Allevity Blog

Getting the Most Out of Your Introverted Employees

Jun 1, 2015

Nerd. Recluse. Loner.

Over the years, these are all terms that have been applied to introverts – those people who are more likely to stay home on a Friday night with Netflix and a pizza, rather than heading out into the world for socializing and drinks.

The truth is, there are many variations of introverts, some of whom you would never even suspect as being just that. The classic definition of an extrovert vs. an introvert is that extroverts derive their energy from being around other people, while introverts derive theirs from being alone. It isn’t always that they can’t socialize, but rather that socializing takes a bit out of them – leaving them with a need for that alone time to recharge.

Which means that introverts tend to be the most productive when they are given some space to work independently. 

In certain fields and positions, introverts can thrive – but in a work setting, they can also sometimes seem like the odd men (or women) out. Particularly when it comes to team-working projects and networking events.

So how do you get the most out of your introverted employees? 

Understand It Isn’t About You

An introvert being less enthusiastic about socializing is not commentary on your personality – it’s simply a factor of them sometimes being more comfortable working solo. Don’t take this personally. Instead, recognize the benefits: an introverted employee is much less likely to waste work hours away chatting in the break room. 

Communicate on Their Level

Plenty of introverts struggle with verbal communication. They do much better with e-mails and text messages, where they can think about their responses and aren’t forced to speak to people face to face about every minor issue that comes up. This is a good general rule of thumb when it comes to all your employees: pay attention to their preferred mode of communication, and accommodate that when possible. 

Don’t Force Socializing

One of the biggest mistakes you can make with an introvert is trying to force them to be something they are not. If they aren’t in a position that requires routine in-person interactions in order to be successful, don’t place that expectation upon them. Team building exercises and company lunches can be great fun for your extroverted employees, but your introverts may grow weary if these become routine events they are expected to attend. Every once in a while is fine. They should be able to manage that. But every week? You’re probably pushing it. 

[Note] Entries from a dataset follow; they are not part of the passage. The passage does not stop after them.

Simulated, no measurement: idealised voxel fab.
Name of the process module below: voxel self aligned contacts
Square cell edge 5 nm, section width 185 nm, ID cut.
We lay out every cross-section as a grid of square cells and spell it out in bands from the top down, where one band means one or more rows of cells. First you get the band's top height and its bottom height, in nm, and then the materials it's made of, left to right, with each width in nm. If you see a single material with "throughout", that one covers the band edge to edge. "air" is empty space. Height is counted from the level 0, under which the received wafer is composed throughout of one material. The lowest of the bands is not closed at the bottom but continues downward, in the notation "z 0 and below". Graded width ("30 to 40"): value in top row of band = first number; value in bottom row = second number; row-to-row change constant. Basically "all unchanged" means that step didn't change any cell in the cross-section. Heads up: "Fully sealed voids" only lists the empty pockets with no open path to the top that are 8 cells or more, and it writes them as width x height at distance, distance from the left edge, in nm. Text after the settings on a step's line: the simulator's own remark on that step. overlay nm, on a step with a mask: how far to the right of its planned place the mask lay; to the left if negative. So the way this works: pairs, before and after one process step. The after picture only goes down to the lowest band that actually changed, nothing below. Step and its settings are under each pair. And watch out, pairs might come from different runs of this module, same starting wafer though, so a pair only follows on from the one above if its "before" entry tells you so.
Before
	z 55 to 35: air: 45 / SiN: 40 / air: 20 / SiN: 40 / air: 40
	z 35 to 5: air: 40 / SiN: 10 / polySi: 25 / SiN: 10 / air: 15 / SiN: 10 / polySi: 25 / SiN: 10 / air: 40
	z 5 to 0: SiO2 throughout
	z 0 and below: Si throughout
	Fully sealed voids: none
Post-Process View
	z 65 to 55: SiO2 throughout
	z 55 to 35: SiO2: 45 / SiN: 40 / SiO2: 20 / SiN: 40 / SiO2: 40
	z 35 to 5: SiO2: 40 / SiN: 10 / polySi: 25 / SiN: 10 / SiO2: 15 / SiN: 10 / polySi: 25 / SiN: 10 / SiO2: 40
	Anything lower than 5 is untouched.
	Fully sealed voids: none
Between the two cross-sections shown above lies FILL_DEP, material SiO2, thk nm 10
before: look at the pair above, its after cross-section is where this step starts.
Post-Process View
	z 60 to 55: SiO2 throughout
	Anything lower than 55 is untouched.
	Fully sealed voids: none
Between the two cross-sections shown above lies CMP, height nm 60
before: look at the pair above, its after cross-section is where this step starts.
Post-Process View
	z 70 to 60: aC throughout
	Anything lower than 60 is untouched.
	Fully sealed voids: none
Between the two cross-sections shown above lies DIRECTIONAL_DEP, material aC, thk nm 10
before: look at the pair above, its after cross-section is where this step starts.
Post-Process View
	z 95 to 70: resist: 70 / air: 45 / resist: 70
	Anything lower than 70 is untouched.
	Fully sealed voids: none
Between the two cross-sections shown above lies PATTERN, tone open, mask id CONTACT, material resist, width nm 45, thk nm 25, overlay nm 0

Be Mindful of Appropriate Fits

Perhaps you have an assistant who is always providing top of the line work and seems to have a lot of potential for moving up the company ladder. But she also tends to keep to herself and seems to prefer to be given a list of tasks that she can then work through on her own. Be mindful of that, and don’t suggest her for a sales position that would require her to interface with clients for much of her day. Instead, pay attention to openings throughout the company that might be a better fit for an introvert, and talk to her about her goals as well. 

 

There are wide variations in personality types, and not every introvert or extrovert you encounter will be the same. But it’s important to recognize the general differences that do exist, and to find ways to work well with all your employees – regardless of how introverted or extroverted they may be.

Just because your introverted employees work best on their own does not make them nerdy loners. But learning how to recognize their needs and provide space for them to be the most productive does make you a good leader.